Monday, Mar. 14, 1938
Icebergs & Atolls
The Pacific Ocean, from Hawaii to Australia, presents a tantalizing picture. All over it, like the nutmeg on an eggnog, are sprinkled little islands that appear to be ideal refuges from the turmoils of civilization. Worthlessness of the islands hitherto turned out to be an additional nuisance: since no one has claimed them, no one knows whom they belonged to.
Last week, the U. S. took two steps to correct this lamentable situation. First it was announced that the State and Navy Departments were investigating claims to the titles of some 50 islands presumably discovered by U. S. whaling captains from 1791 to 1828. Two days later, Franklin Roosevelt issued a Presidential proclamation that the U. S. was assuming possession of Canton and Enderbury Islands in the Phoenix group that is 1,850 miles south of Hawaii. At the same time, it was announced that the U. S. would claim nearly 300,000 square miles of ice encrusted land discovered by Rear Admiral Richard Evelyn Byrd on his second visit to Antarctica in 1933-34.
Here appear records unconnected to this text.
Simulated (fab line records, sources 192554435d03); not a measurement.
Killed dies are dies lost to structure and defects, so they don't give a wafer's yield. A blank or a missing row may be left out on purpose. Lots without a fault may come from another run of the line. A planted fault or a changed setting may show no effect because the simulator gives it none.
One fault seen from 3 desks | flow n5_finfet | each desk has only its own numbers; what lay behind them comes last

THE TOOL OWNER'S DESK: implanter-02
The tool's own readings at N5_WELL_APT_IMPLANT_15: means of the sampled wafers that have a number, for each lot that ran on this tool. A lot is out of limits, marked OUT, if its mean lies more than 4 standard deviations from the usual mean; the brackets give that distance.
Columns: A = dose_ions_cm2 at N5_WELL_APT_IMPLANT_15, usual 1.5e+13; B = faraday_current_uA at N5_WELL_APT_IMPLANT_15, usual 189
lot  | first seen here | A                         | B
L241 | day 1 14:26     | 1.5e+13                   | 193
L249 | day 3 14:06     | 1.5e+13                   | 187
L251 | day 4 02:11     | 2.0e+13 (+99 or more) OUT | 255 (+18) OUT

U. S. claims to Antarctica, most of which England claims also, will be presumably threshed out some day before an international commission. Claim to Canton and Enderbury may be settled directly between the two nations. Canton Island is an atoll reef 29 miles in circumference completely surrounding a lagoon that has been called the best seaplane base in the Pacific. Enderbury, 30 miles east, is a flat coral reef that should be as valuable for land planes. There six months ago, two New Zealand and U. S. astronomical expeditions came to blows as to which had the best right there. Last week the Department of Interior landed four U. S. citizens on Enderbury, five on Canton for colonization. Best guess as to the outcome of the case last week was that negotiations with England, which claims the whole Phoenix group, were already quietly under way; and that with England eager for U. S. co-operation in the Far East, they would be speedily and satisfactorily concluded.